Manage Conflict in the Moment: Stay Calm
How do you manage conflict when you are in the middle of a power struggle with your child?
- You are out grocery shopping with your three year old who starts crying for the candy strategically located at the check-out line.
- Your teenager has just passed the driving test and wants the keys to the car but you need your car.
- Your middle-schooler has broken curfew and not contacted you. What do you do?
Once the struggle has begun, how can you change direction? The first thing you have to do is calm down. Second, help your child to calm down. Third, move on. Here are some strategies for doing this.
Take away the audience
Defusing conflict requires focus, privacy and quiet. Find a quiet place, such as the child’s bedroom, where you can talk to your child alone.
Find a change of setting to get away from the situation, such as a a walk outside, or some time alone. These actions can help you and your child to remain calm.
Use incentives to change behavior
An incentive such as food, the promise of a play date, or even television time can be negotiated to reframe the conflict.

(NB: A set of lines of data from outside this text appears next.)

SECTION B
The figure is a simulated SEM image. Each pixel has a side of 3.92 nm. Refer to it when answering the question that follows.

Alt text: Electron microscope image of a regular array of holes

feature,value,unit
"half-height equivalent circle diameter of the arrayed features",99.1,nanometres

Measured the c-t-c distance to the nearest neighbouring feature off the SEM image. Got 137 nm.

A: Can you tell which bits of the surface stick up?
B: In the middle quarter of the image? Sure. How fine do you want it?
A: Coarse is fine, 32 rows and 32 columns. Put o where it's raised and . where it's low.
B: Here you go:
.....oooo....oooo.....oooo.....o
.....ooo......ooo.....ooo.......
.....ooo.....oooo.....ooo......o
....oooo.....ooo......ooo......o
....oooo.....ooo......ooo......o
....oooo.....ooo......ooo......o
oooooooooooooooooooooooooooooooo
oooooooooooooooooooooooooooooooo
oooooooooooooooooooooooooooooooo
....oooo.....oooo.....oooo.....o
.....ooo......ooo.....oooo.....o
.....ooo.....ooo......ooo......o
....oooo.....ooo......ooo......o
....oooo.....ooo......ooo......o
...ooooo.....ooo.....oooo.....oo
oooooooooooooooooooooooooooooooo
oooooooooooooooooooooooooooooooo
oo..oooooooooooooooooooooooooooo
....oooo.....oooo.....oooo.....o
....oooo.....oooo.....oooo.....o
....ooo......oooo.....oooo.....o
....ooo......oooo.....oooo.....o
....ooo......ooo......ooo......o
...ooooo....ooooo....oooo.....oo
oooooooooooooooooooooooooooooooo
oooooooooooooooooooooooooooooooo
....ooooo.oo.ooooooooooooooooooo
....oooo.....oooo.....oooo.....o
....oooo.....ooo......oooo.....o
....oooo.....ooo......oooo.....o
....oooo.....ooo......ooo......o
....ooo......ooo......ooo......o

Minimize time in a power struggle
Be straightforward and remember that the word “No” can be a complete sentence. End the discussion and move on to talking about happy times ahead.
Our three year old granddaughter went far away from home with her family. When she was unable to stop crying, a chair was set outside within our view, in a peaceful setting. It was designated as the crying chair. Time sitting on this chair was not punitive, but a constructive opportunity to decompress. It was a very effective strategy.
One of my most difficult teacher – student situations came when a high school student started to cut her hair in front of all of us and waved the scissors at us as we approached. I took her on a walk to a calming pathway near the high school that was on the way to her home. I had disengaged from trying to get the scissors away from her. She voluntarily put them down at the mention of going home. Things calmed down enough that I was able to walk back to school with her, call her mother and have her picked up.
Everyday we are faced with the potential for conflict with our children regardless of how old they are. However, our focus should remain to respond directly, stay calm and remember our unbiased love and affection for them.
Wishing you support as you stay calm while managing conflict.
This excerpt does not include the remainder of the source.